There are four persons $A,B,C$ and $D$ such that $A$ has two houses whilst $B,C$ and $D$ have one house each. In how many ways can they enter these houses so that no one goes into their own house.
My Attempt: Number of Derangement amongst $5$ persons and $5$ houses is given by $D_{5}=44$. But here there are only $4$ persons. So we need to subtract that case in which the fifth person say $E$ goes into one of the $A's$ houses. After this I am not able to make any progress.
On
Let's say $A$ has a red house and a blue one. If no one goes to the red house then we just get a usual derrangement so there is $9$ options.

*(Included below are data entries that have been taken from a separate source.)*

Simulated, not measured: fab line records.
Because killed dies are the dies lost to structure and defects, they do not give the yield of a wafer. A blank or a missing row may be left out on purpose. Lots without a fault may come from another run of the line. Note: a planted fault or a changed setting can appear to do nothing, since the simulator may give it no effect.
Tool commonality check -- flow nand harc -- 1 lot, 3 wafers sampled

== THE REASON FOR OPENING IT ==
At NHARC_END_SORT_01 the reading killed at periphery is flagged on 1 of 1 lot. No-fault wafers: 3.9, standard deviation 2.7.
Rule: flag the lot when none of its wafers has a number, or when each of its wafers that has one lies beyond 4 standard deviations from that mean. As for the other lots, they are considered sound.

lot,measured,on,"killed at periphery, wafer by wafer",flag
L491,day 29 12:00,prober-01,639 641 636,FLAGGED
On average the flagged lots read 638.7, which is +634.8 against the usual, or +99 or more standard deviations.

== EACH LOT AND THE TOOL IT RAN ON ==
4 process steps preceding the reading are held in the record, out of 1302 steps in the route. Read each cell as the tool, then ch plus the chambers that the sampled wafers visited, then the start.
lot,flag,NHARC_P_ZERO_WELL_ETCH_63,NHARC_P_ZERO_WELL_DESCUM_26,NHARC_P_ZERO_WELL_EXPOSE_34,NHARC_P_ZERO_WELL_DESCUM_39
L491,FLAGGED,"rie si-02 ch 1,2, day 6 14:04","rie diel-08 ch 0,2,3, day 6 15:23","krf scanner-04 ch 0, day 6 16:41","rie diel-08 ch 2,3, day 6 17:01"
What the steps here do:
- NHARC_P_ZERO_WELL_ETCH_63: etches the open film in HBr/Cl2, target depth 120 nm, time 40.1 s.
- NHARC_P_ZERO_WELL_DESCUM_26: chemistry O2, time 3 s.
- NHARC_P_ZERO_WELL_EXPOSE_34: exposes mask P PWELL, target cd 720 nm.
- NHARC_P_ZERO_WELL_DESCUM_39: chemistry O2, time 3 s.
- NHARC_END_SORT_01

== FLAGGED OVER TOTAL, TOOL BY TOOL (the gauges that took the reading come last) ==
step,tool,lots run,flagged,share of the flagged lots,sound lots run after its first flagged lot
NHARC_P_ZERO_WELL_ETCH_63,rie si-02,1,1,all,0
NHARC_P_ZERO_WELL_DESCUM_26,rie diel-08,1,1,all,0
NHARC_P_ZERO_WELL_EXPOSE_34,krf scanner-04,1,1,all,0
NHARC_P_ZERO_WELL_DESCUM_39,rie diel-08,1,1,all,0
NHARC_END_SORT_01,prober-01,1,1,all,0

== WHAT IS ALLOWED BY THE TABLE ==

If someone goes to the red house select a person $x$ that goes to the red house (there is $3$ options they are all the same), there is now two cases:
Select a person $y$ that goes to $x$'s house ($3$ ways) and now note that there are $3$ options for the remaining two vertices (one case is when no one goes to $y$'s house and the other $2$ ways are when one of them goes to $y$'s house), so $9$ cases total.
if no one goes to $x$'s house, draw the graph for this case and note it is just another derrangement with $3$ vertices so we get $2$ cases.
Hence the answer is $9 + 3(2 + 9) = 42$.
On
Lets think using a simple way such as P.I.E:
-We know that all placements without restriction is $P(5,4)=120$
Now , we must subtract the cases where $A$ or $B$ or $C$ or $D$ are their own houses such that $$|A|+|B|+|C|+|D|-[|A \cap B|+|A \cap C|+ |A \cap D|+|B \cap C| + |B \cap D| + |C \cap D|] + [|A \cap B \cap C|+|A \cap B \cap D|]+|A \cap C \cap D|+|B \cap C \cap D| - |A \cap B \cap C \cap D|$$ where
$|A|=2 \times 4! , |B|=4! ,|C|=4! , |D|=4! ,|A \cap B|=|A \cap C|= |A \cap D|=2 \times 3!,|B \cap C| = |B \cap D| = |C \cap D|=3! ,|A \cap B \cap C|=|A \cap B \cap D|=|A \cap C \cap D|=4 ,|B \cap C \cap D|=2 ,|A \cap B \cap C \cap D|=2 $
Then $$P(5,4) -(5 \times 4!)+(9 \times 3!) -(14)+2=42$$
Let there be five people $A,B,C,D,E$, each owning only one house. We want the count of derangements in which $A$ doesn't go to $E$'s house.
Among the total $D_5=44$ derangements, $A$ is equally likely to go to $B,C,D,E$'s houses. So $A$ does not go to $E$'s house in $\dfrac{1}{4}D_5$ ways.
Number of ways $= D_5 - \dfrac{1}{4}D_5 = 33$
It is okay for $E$ to go to $A$'s house; it means only one of $A$'s two houses is occupied.
But to this, we need to add the case when $E$ goes to his own house and others go to different houses, since this is allowed. This is just $D_4=9$.
Hence final answer is $\boxed{33+9=42}$.